Submitting Workloads via YAML¶

You can use YAML to submit Workloads directly to Run:ai. Below are examples of how to create training, interactive and inference workloads via YAML.

Submit Workload Example¶

Create a file named training1.yaml with the following text:

training1.yaml

apiVersion: run.ai/v2alpha1
kind: TrainingWorkload # (1)
metadata:
  name: job-1  # (2) 
  namespace: runai-team-a # (3)
spec:
  gpu:
    value: "1"
  image:
    value: gcr.io/run-ai-demo/quickstart
  name:
    value: job-1 # (4)

This is a Training workload.
Kubernetes object name. Mandatory, but has no functional significance.
Namespace: Replace runai-team-a with the name of the Run:ai namespace for the specific Project (typically runai-<Project-Name>).
Job name as appears in Run:ai. Can provide name, or create automatically if name prefix is configured.

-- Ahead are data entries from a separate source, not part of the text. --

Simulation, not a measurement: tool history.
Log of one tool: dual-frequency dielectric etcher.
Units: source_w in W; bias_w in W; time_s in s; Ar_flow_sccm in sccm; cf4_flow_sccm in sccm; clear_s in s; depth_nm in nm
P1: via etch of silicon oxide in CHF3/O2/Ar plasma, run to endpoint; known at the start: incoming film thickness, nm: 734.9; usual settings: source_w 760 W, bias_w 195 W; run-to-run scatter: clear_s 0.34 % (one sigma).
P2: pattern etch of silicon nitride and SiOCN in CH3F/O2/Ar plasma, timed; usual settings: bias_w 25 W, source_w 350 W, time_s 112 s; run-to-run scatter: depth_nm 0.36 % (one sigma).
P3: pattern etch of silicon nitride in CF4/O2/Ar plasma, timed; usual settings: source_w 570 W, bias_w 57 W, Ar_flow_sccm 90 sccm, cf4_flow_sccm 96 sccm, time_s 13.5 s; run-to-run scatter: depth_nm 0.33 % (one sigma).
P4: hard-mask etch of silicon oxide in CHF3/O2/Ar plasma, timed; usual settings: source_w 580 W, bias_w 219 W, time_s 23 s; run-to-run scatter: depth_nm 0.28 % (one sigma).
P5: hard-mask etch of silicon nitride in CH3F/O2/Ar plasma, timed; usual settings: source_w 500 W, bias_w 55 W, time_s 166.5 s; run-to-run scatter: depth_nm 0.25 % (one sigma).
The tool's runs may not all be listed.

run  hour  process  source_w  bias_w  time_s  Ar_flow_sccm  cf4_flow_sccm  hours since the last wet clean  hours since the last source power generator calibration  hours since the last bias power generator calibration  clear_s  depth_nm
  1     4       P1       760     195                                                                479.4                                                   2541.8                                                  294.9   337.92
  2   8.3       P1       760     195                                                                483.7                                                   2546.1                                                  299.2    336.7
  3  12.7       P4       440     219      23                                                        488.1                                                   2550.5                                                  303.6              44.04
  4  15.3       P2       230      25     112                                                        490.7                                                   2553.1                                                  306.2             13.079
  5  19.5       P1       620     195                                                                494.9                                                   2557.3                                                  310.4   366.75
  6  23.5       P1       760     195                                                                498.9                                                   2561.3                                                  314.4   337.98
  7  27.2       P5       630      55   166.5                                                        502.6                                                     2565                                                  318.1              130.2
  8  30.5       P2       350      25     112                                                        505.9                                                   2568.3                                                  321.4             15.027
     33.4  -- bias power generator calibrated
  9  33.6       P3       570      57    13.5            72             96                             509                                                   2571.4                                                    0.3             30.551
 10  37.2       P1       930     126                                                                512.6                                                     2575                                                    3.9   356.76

Change the namespace and run: kubectl apply -f training1.yaml

Run: runai list jobs to see the new Workload.

Delete Workload Example¶

Run: kubectl delete -f training1.yaml to delete the Workload.

Creating a YAML syntax from a CLI command¶

An easy way to create a YAML for a workload is to generate it from the runai submit command by using the --dry-run flag. For example, run:

runai submit build1 -i ubuntu -g 1 --interactive --dry-run \
     -- sleep infinity

The result will be the following Kubernetes object declaration:

apiVersion: run.ai/v2alpha1
kind: InteractiveWorkload  # (1)
metadata:
  creationTimestamp: null
  labels:
    PreviousJob: "true"
  name: job-0-2022-05-02t08-50-57
  namespace: runai-team-a
spec:
  command:
    value: sleep infinity
  gpu:
    value: "1"
  image:
    value: ubuntu
  imagePullPolicy:
    value: Always
  name:
    value: job-0

... Additional internal and status properties...

This is an Interactive workload.

Inference Workload Example¶

Creating an inference workload is similar to the above two examples.

apiVersion: run.ai/v2alpha1
kind: InferenceWorkload
metadata:
  name: inference1
  namespace: runai-team-a
spec:
  name:
    value: inference1
  gpu:
    value: "0.5"
  image:
    value: "gcr.io/run-ai-demo/example-triton-server"
  minScale:
    value: 1
  maxScale:
    value: 2
  metric:
    value: concurrency # (1)
  target:
    value: 80  # (2)
  ports:
      items:
        port1:
          value:
            container: 8000
            protocol: http
            serviceType: ServingPort

Possible metrics can be cpu-utilization, latency, throughput, concurrency, gpu-utilization, custom. Different metrics may require additional installations at the cluster level.
Inference requires a port to receive requests.

Suspend/Resume Interactive/Training Workload¶

To suspend training:

apiVersion: run.ai/v2alpha1
kind: TrainingWorkload # 
metadata:
  name: job-1  #  
  namespace: runai-team-a # 
spec:
  gpu:
    value: "1"
  active:
    value: false
  image:
    value: gcr.io/run-ai-demo/quickstart
  name:
    value: job-1 #

In order to suspend the workload, set active to false. To resume the workload, either set active to true or remove it entirely.